[nycbug-talk] shared hosting

alex at pilosoft.com alex
Thu Jan 27 23:44:27 EST 2005


On Thu, 27 Jan 2005, G. Rosamond wrote:

> >> It seems to me, as Sunny and I had discussed long ago, that Linux VM
> >> systems really need a Kernel available to the instances more than the
> >> BSD's, because so much is done in Linux through the Kernel- whereas
> >> the converse is true across the BSD's, where much more is
> >> accomplished through userland tools and subsystems (if not userland,
> >> at least subsystems which aren't in the kernel).
> > What in the world are you talking about now? Both Linux and bsd's have
> > about the same separation of kernelspace and userspace. Name one
> > example.
> 
> Woah. . . we can start with the fact that userland for the GNU/Linuxes
> are providing some 200 or whatever interpretations of the kernelspace of
> Linus. . . and the respective BSDs are dealing with the kernel and user
> land in a much more unified manner. . .
What is it with you people? The original statement was that BSD does less
in kernelspace than linux does. That has nothing to do with how many
interpretations (?) Linux userspace has (again, what exactly are you
talking about, interpretations of what?).

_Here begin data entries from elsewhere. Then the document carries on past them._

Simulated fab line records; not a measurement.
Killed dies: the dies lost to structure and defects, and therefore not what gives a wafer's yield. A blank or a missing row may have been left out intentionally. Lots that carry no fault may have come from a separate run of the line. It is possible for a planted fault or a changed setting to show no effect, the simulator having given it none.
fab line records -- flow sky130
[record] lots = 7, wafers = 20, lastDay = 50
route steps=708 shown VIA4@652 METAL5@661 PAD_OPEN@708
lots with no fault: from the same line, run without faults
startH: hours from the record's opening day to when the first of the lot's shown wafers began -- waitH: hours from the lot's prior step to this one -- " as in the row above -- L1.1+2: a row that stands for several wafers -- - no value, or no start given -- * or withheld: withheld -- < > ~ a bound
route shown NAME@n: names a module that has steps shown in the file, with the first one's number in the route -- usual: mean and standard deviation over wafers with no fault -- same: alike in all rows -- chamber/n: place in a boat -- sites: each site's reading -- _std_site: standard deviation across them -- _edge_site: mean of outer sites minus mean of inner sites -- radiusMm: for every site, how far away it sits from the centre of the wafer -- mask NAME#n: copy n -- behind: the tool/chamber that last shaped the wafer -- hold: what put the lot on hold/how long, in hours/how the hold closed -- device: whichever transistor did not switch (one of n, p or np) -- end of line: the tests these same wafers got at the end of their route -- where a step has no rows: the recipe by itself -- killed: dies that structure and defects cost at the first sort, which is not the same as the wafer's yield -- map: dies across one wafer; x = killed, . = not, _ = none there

Oh, and go count how many BSD' completely *distinct* userspaces are out
there compared to linux. (Hint: fbsd, obsd, netbsd at least. I don't know
how many other splinters appeared last year, picobsd, dragonfly etc who
all have *different* userspaces). At least with linux, everyone sticks to
the original package source.

> >>> I beg to differ. Jail-related code is *all over* the OS. Every time a
> >>> root privilege is checked, a code-writer needs to think whether one
> >>> should also check for 'root but not superuse'.
> >>
> >> Are you absolutely certain that the code you are referring to is not
> >> the foundation for chroot?  In BSD's other than FreeBSD, jail is
> >> often vocabulary used to discribe chrooted processes- (esp. in the
> >> OpenBSD scene).
> >>
> >> I'll be totally happy to stand down corrected, but at this point, I'm
> >> going to need to see some examples in the kernel source- and have
> >> started poking around...
> >>
> >> To my knowledge, after looking up/browsing the source for regular
> >> jail, it's even smaller than I'd thought,
> > Jail is still chroot on steroids, no matter how much BSD people try to
> > claim it isn't.
> 
> ???  To paraphrase your earlier comments, Alex, it's all apples and
> oranges.
> 
> chroot and jails may have started with the same vague goal, but that's a
> bit of a stretch.
> 
> A provider might use chroot to provide services to a provider, but
> providing jails is a whole other level of control that a chroot'd
> program won't provide. . .
What exactly do you mean? Jail is chroot PLUS some stuff. Stuff is
somewhat of a control over network capabilities plus separation of a 
concept of superuser from userid 0. That's all.

> > Also, to me, the fact that jailed user can still see 'ps' for *every*
> > process, not just owned by same user is a big information leak. And if
> > you say that its possible to add code to prevent that leak by having
> > /proc-like-filesystem present different views - well, that's even more
> > jail-related-code that doesn't need to exist.
> 
> 
<snippity>

> This might clear that question up. . . and note this is 4.10, not 5.x.  
> . .
<snippity>

>  From the master box. . .
Even more proof you can't win - now process-list-related-code checks for
jailness. You lose on simplicity. Where else you need to check for
jailness? Does netstat -a show sockets that don't belong to current jail? 
How about IPC between process in jail and out of jail? Should jailed 
process be able to access shm shared memory? Should jailed process be able 
to communicate to sockets in jail-namespace that were opened by non-jailed 
process?

You see, there are a *lot* of places the information could leak out of
jail. All those places need to be protected, meaning more code. All thanks
to the fundamental fact that there is only one kernel for all processes,
jailed or not. That kernel has only one set of data structures. Anything 
to 'virtualize' certain data structures (like virtualizing the "/" 
filesystem location) is fraught with peril because you need to track down 
every place where that data structure is referenced to make sure you won't 
accidentally "get out". Like, making sure .. from / won't get you any 
higher. Making sure you can only see unix-domain-sockets you created, etc, 
list goes on.  One mistake and you are screwed: 
http://www.securiteam.com/unixfocus/5SP0120CAO.html

You are virtualizing *parts* of kernel, instead of virtualizing entire
kernel. Again - it may be what you want, jail provides a reasonable degree
of separation for a "well-behaved and not malicious" user.

The bottom line is, with FreeBSD in order to allow untrusted user in a 
jail, you have to *trust* all of the FBSD kernel. With a VM solution, I 
only have to trust the VM monitor

Thus, to compare complexity, you have to compare complexity of a VM 
monitor (like Xen) with a complexity of full-blown OS.